Ted Cup's editorial in the US edition of the Guardian states his belief that the CIA may face a formidable challenge in the US Senate. One can only hope. I believe that, given a world in which so many facts are utterly unavailable to the public, it makes sense to go with one's gut reactions. If one takes no stand until the facts are known then no stand will ever be taken. And a stand against the United State's spy network is long overdue. It has broken faith with the expressed ideals of the nation and the world. It has become the enemy of truth and freedom. It creates the very conditions it argues it must fight against!
I don't know yet what to think of President Obama's reaction. Just because he is letting the disagreement between Senate overseers and the CIA stew in their own juices for now does not mean he will not take the right stand in the end. The right stand, in my mind however,  goes well beyond slapping the CIA for lying to and intimidation of the Senate. There are, no doubt, existing spy agencies within our government that the public does not even know about. Hell, there are likely to be PRIVATE outsourced spy agencies with no oversight at all. In this sick age of privatization, our government allowed the company-formerly-known-as-Blackwater to run a private army. The nation that set up protocols and rules of behavior after WWII has blatantly thumbed its nose at the entire world. WE can do anything WE want and we'll rub your nose in it after.
I fear their is no evil the US government could do that will rouse the People to righteous indignation. I fear we are all too scared of losing our jobs, of being painted as unAmerican. We let the Supreme Court elect a President, to allow billionaires to spread propaganda. We are allowing states to gerrymander and change election laws in ways that will make it impossible for the People to change the government through the electoral process. We won't even stand en masse to demand rational, Constitutional gun laws. And now Democrats are using the open carry of guns as an issue to try to win over a few nuts to their side!
My gut reaction? WE THE PEOPLE have surrendered our government to the Military/Industrial/Secrecy/Prison Complex. Who we elect no longer matters. The Complex is entrenched. No one person, such as a new Martin Luther King, could survive long enough to rally us. Somehow there must be a nonviolent uprising of hundreds and then thousands and then tens of thousands of Americans. How? Well, all I know is that I will begin my search for a group to join- a local group with whom I personally interact. The internet will not save us. Sitting back and watching the show will not save us. I once participated in an action in which young liberals took control of the Alaskan Democratic Party. Grass roots.
Pete Seeger said, "Find a place you love and dig in." I love my country. Let us all begin by expressing our views whenever we hear contrary views expressed, at work, at church, in schools. The right speaks out loud, but the left just thinks to themselves. The right organizes, the left merely votes.

Sunday, March 9, 2014

Adolph Reed, Jr. on Salon and in Harper's are must reads.
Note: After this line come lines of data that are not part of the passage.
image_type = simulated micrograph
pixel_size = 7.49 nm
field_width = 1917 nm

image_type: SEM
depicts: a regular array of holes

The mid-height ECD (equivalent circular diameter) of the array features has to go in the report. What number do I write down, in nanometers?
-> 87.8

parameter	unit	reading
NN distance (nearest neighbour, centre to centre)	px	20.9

I got a jolt from reading an interview with Adolph Reed, Jr. on Salon. Here's the link to Thomas Frank's interview. Mr. Reed has an article in the current Harper's magazine. I think both the article and the interview are must-reads for me. I'm sure I'll have to read each twice. It's deep stuff.
I argue a lot in this space that the Democratic Party has compromised itself to the point of being useless as a counterweight to the Republican remaking of America. Mr. Reed has a grasp on this you simply must read.
I won't reiterate the arguments here, but here is one quote from Reed contained in the Salon interview: "Heres a factoid: a Roper poll a month before the 1944 presidential election found that 68 percent of respondents said that they would not favor a political and economic system no matter what it was called that didnt pivot off of a fundamental right to a job, that didnt rest on the fundamental premise that everyone in a society who is willing and able to work should have a right to a job." Look how opinion has been shifted by shady pols and corporate media!
When discussing the old folks of the Tea Party movement Mr. Reed responds to Thomas Frank saying that much of the accusations about President Obama being a Socialist or a Communist are just racist code words:
Reed: "I'll tell you, it's that Birchite (John Birch Society) psychosis. This is the social base of fascism, really, is what they are."
Frank: "They don't have street gangs."
Reed: "No, thank God. Not yet anyway. And I guess that's partly because a lot of them are pensioners."
Frank: "They'll get you with their golf carts."
I can't help but think where "they" are going to get us is with their gun laws. As states add open carry of guns to stand-your-ground-laws to militias and neighborhood patrols by creeps how will we avoid the chill upon political discussion and demonstrations? How long will it take for the shooters to stand their ground in a heated debate or street protests? Do you think juries in those states will convict the shooters? I think that juries often rule against their own convictions when confronted with the hard fact of laws. If it's legal to stand your ground when threatened, if it's legal to pack heat, if a crowd of protesters illegally break out of their "free speech zone" ...  Can the armed street gangs be far behind?

Tuesday, March 4, 2014

Unions are made from the inside out.

                             "Amazon workers look for justice from a business-friendly Supreme Court. A case involving payment for time spent waiting in line heads to the highest court. Isn't this what unions are for? "        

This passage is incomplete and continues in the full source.